This is the math version of the previous post (but don’t worry, you don’t have to understand the difficult part). It tells you which picture you touched (ie the closest).

It is much faster than my approach of drawing objects and looking up pixels, but you have to know the shape and orientation of the object you are touching, and have code for that particular shape. This code is only for flat 2D images.

You might want to see it working first. Run this code, then touch the red and yellow pictures. The program will print out the touch positions – so for example, if you touch the top right of one of the pictures, the result should be something like (400,600), because they are 400 pixels wide and 600 pixels high.

There are two pieces of magic in the code, which are used in the function PictureIsTouchedBy.

The screentoplane function (which I’m not going to explain, because I don’t understand it) finds the 2D location of your touch on a picture drawn in 3D (ie with perspective), and returns it as a value from -0.5 to 0.5, where 0 is the centre of the picture. We adjust that to get the pixel values.

The second half of PictureIsTouchedBy takes the touch location that we just calculated, and applies the translation and rotation of the picture, to get its position in 3D. The z value of this point tells us how far away it is, and we can use that to figure out which touched object is closer.

### How to include this in your own project

It is pretty simple, once you have added the Touch class code.

You only need three additional lines of code.
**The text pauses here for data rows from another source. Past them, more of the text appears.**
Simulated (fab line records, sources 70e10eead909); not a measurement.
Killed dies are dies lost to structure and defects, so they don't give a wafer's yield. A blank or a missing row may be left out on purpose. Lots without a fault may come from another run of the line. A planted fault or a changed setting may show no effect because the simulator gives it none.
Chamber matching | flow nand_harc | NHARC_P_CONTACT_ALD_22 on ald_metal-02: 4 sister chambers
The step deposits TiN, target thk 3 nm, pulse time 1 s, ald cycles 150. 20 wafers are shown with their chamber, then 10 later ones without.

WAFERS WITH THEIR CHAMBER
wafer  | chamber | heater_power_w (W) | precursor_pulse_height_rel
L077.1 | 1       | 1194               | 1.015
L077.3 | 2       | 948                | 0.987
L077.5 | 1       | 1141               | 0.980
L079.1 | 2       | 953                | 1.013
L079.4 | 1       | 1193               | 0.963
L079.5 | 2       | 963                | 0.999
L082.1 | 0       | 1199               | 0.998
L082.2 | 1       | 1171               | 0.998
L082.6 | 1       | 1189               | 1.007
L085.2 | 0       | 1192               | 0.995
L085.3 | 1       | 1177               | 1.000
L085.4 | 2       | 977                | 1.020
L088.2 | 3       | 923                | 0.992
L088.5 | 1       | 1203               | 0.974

First, you need to tell the Touch class about each picture you want to touch, and give it some basic information – position and size, and some kind of id reference, such as a name or number (because when Touch finds the object you touched, it needs to give you back an id for it). This can be done anywhere, but setup is a good place.

You also need to tell Touch about the current rotation, which is just one line of code. The demo code does this in the draw function, but it doesn’t need to be done in each frame unless the rotation is changing constantly. If the rotation is fixed, you could just do this in setup.

Finally, the touched function gets Touch to figure out which object was touched, and return its id, and the touch position.

### Other objects

Thanks to LoopSpace, I have code for cubes and spheres which was built for a demonstration project, but I haven’t adapted it yet.

### Math vs kludge

So is this better than my previous post, where I drew an offscreen picture and looked up the pixel?

Clearly.

But I think that if you need to do this with more complex shapes, beyond pictures, and beyond even cubes and spheres, the picture kludge can be adapted to cope, whereas the math approach may just get too hard.